Sook Jesus: The Vera Letters
“One evening I went out to call the cow. I walked to the old gate and I looked up and I had the Lord on my mind. I went to say, Sook Jersey, and I said, Sook Jesus.” – Vera Jewel
Jenn, remember when we were about twelve, we sat down with Vera Jewel (or Veer Jool, as everyone called her) and recorded her stories? Back then, you donned thick-rimmed 80’s glasses. I was a short, stocky third baseman. She, our common thread, our silver-haired grandmother.
How blessed we are to have those recordings. I listen today and relish how easily and sweetly she talked about Jesus, how she’d break into old hymns, her age-worn voice lifting in falsetto but her heart: her pure heart so full. Jenn, how sweet that sound.
Ruby and Jennifer was gonna make me slide on that banana. The slip and slide. Well . . . she wet it down and I go out there and she was gone run, hit me and she take a runnin’ start. . . . Boy she run, and she let me have it and I ain’t went nowhere yet. I never did slide.
Those stories cut me to the quick, Jenn. They evoke the smell of earth, the slick slide of moss on tree roots and continuous cicadas’ churning: it is summer. You and I are standing in Vera’s front yard pretending to be Nadia Comăneci and Mary Lou Retton. Handstands and cartwheels, aerials and handsprings.
I went back to her yard years later, pressed my hands in the grass. My palm stung with prickly stickers. And I just knew: I would be forty and still missing her. Her stories are both a comfort and an ache.
♪ Reach out and touch the Lord as He goes by. He’s not too busy to hear your heart’s cry. He’s passing by this moment. Your need He’ll supply. Reach out and touch the Lord as He goes by. ♪
See I told you I could. Now turn this off and see what I sound like.

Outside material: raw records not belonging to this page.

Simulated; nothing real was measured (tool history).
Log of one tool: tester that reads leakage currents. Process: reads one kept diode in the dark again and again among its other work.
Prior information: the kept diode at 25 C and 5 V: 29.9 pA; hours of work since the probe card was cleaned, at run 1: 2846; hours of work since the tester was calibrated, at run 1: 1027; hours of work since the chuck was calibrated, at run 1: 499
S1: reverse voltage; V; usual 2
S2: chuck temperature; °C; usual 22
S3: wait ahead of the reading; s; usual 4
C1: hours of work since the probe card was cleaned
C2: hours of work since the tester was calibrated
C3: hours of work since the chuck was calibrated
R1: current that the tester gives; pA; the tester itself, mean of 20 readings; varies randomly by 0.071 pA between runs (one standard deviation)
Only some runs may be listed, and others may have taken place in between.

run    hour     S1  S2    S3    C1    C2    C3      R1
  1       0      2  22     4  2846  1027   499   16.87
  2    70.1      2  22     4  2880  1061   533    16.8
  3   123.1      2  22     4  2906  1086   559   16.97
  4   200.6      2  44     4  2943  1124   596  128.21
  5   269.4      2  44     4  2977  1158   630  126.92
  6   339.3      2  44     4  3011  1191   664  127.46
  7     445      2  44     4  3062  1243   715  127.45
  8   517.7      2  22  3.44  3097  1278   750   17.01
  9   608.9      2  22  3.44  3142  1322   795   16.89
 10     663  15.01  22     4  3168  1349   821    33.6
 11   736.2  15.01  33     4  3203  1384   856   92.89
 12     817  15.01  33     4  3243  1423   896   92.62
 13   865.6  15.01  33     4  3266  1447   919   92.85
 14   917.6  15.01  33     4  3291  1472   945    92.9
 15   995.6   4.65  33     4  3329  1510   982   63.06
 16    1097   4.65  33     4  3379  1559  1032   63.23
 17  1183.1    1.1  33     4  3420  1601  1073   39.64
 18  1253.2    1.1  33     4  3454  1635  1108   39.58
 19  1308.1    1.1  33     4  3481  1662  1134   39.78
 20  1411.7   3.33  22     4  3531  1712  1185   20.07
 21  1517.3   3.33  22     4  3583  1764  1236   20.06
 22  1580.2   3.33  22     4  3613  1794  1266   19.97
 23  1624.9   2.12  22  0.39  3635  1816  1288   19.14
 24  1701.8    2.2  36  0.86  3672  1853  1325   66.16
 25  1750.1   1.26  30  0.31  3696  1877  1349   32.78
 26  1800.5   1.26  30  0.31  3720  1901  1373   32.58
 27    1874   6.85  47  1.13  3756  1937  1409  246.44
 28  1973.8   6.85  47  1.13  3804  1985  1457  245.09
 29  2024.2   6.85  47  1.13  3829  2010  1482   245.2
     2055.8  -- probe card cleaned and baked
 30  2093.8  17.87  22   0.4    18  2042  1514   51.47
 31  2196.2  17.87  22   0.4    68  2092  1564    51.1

After we recorded her stories, we pampered her with an Oil of Olay facial. We took all the bobby pins out of her hair, brushed and repinned her soft, white mane—a bit misshapen. I like to think she loved it better that way, her little leaning tower of gray.
Years later, when I would visit her in the nursing home, I’d brush her hair; it was still soft, but so very thin.
Michelle used to come stay a lot with me when she was little. She didn’t want to stay at home, sleep on her good baby bed. I just had an old baby bed with quilts. Chelle liked to sleep on them quilts and I’d rock and sing to her. I’d tie my hair up with a scarf. Michelle was big enough she’d take her hand and feel up there and see if I had that scarf on, and if I did she’d lay her head down and go to sleep.
At the nursing home, someone painted her fingernails pink.
Maybe they meant well, but she didn’t wear makeup unless you and I spruced her up during her facials; she didn’t accessorize. She wore my old Keds to the garden and slogged away in the heat. After seeing those pink nails, I knew she’d been too tired to protest and it would not be long.
One time I was wrapping ya’ll’s Christmas presents and I got ya’ll a doll. . . . I had one of ‘em wrapped and I turned [it] over . . . and it cried and Jennifer said, “What’s that?” and I said, “It’s nothing,” and she said, “Something cried!”
I think that was the last doll I give ya’ll.
Christmas 2006: I arrived at the nursing home late. I didn’t want to wake her, so I held her hand for a bit. My memory contains her eyes opening to focus on me, but it’s been ten years since that Christmas—I could have invented that memory, simply because I desired it to happen.
An hour after I left, she was gone.
Assuming I was the last person to be with her when she was alive is both a comfort and an ache. If I had stayed, I could have been with her in her last minutes.
I wanted to learn how to ride a bicycle. . . . And I got it started and couldn’t stop and run into a man’s porch and flipped over the handlebars on his porch. And I said, “Henry, if I learn to ride this bicycle, you gone buy me one?” He said, “Naw.” And I said, “Here I nearly broke my neck and you not gone buy me one?”
Jenn, remember how Vera and Henry’s house was so absolutely still. Their house lacked the white noise of ceiling fans or central heat and air. The only constant sound was the almost-silent liquid whir of their little gas heater, always on, in winter and in summer. But every night the train would run on the tracks directly behind their house, so loud we’d stop talking; it was senseless to try to talk over the freight’s patterned dragging, its horns like mourning geese. After the train passed, it’d take a good five minutes for our ears to purge themselves of the train’s furious chugging.
Jenn, I miss those trains, their steely barks that marked time. I miss the way they dictated a brief time of not talking, where it was just us and the train’s unstoppable force. I miss the ringing in my ears afterward.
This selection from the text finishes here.